Making a perfect recording button. Simple yet complex thing.

20 May 2026 · Dmitriy Tseyler

Intro

From the start of XSpeak, I wanted it to provide the best possible feel for the user: simple, fast, and responsive. Since it's a recording app, one of its main components is the button the user presses to record a conversation.

Actually, it's a control we're used to in many apps. The simplest example is the standard Voice Memos app on iPhone.

The button looks simple and does two things: starts recording and stops recording. However, behind the scenes, it takes many steps to start the whole pipeline, which is far from simple. In this article, I'm going to cover the technical and usability aspects of a recording button and will try to explain why it's important to make it work perfectly and why it's not as simple as it might look.

Perfect button

I'd call the recording button perfect if it is:

Functional
Responsive

When I say functional, I mean that it should be able to start and stop recording when it's enabled and I press it. The button should indicate that the state has switched. And for such an operation that usually takes hundreds of milliseconds, that feedback should be immediate.

Let's imagine that feedback is not immediate and there's some progress between states. In this case, the user:

Has to wait to make sure that recording has actually started.
Is out of their natural flow. Instead of focusing on their business, they are monitoring the app's status.
Experiences unnecessary cognitive load as a result: "What just happened? Did it start? How long should I wait?"
Loses control over the interface. They cannot correct the error and press stop.
Feels slight frustration, as the app temporarily prevents them from doing what they want to do.
Misses the instant, tactile feedback expected from a tool.

This discomfort might feel minor for some people. However, when the user does it so many times a day, it might add significant overhead. And that's not what we should expect from a helping tool.

Two qualities define a perfect recording button: it must be functional and responsive. The press should never wait on the pipeline.

Imperfect case:

User presses a button.
Button is disabled, shows a progress state or simply doesn't react.
After some time, the button is functional again, and recording is started.

Behind the scenes

Why is starting recording not that simple? When you press the button, the following happens in XSpeak:

Checks microphone and system audio permissions.
Shows a disclaimer reminding you to get consent from participants.
Checks if another recording is in progress and asks if you want to interrupt it.
Checks if the AI model and speech assets for the chosen language are available.
Tries to reserve the chosen language locale.
Checks if any meeting recording is playing now, and stops it.
Starts microphone recording.
Waits a bit to prevent races in CoreAudio and starts System Audio recording.
Starts the mixer, which mixes system audio with microphone input to produce a single audio stream for transcription.
Resolves the transcriber audio format.
Creates and starts the transcriber.

All these operations happen asynchronously. It means that we lose flow during each, and when we resume, the world could have changed: the user might have pressed the button several more times, previously available resources might have become unavailable, and so on.

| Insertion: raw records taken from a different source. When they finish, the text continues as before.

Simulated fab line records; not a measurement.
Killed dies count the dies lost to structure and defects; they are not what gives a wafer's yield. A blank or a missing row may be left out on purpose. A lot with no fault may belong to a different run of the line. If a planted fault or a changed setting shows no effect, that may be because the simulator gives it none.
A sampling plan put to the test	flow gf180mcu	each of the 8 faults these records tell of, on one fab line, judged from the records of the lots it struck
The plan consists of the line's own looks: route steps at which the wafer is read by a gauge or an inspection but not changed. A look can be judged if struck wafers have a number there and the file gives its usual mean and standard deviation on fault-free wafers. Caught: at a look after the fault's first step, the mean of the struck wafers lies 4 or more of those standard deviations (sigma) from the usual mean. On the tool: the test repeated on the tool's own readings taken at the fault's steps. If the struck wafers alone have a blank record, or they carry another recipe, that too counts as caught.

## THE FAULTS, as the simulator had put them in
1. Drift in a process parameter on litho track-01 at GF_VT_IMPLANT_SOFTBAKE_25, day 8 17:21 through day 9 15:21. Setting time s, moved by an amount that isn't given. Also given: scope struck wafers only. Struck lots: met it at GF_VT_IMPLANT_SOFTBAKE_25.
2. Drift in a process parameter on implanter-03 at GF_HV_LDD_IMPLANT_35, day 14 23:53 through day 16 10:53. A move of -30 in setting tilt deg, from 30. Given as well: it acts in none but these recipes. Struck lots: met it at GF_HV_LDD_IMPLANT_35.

Besides that, it launches side management threads that restart the mixer to prevent drift between two sources and restart the transcriber to prevent model context overflow.

Quite a start, isn't it? Probably, after that, your perception of this simple button will change, sorry for that :)

Let's see how different apps manage this or similar complexity.

Examples

iPhone Voice Memos

Voice Memos on iOS 26.5

stopped
→
started
→
stopped

When I press start, it starts. When I press stop, it stops. Nothing more.

Otter

Otter 1.4.2

stopped
→
delay
→
progress
→
started
→
delay
→
stopped

As you can see, the button becomes disabled while it starts recording. This makes me feel slightly uncomfortable every time I press it. I feel unresponsiveness and heaviness. And I need to wait before I can stop recording.

Talat

Talat 0.11.5

stopped
→
progress
→
started
→
progress
→
stopped

The button is disabled while recording is started. The good thing is that the recording start is quite fast here. However, it still produces a tiny unresponsiveness feeling.

MacWhisper

MacWhisper 13.21.1

stopped
→
delay
→
started
→
stopped

There's a slight delay between the press of the start button and the appearance of the stop button. Also, the button changes its position after I start recording, which requires additional cognitive effort from me to find it.

Fireflies

Fireflies 0.1.30

stopped
→
progress
→
started
→
progress
→
stopped

The button is locked during start.

XSpeak

XSpeak 3.7

stopped
→
started
→
stopped

As you can see, the button reacts instantly to user action. And if you change your mind, it reacts instantly back.

iPhone Voice Memos

Instant

Otter

Progress state

Talat

Progress state

MacWhisper

Delay

Fireflies

Progress state

XSpeak

Instant

Implementation

I'll not write a book here about all the approaches I considered and tried. Instead, I'll go from a naive approach to the solution I implemented.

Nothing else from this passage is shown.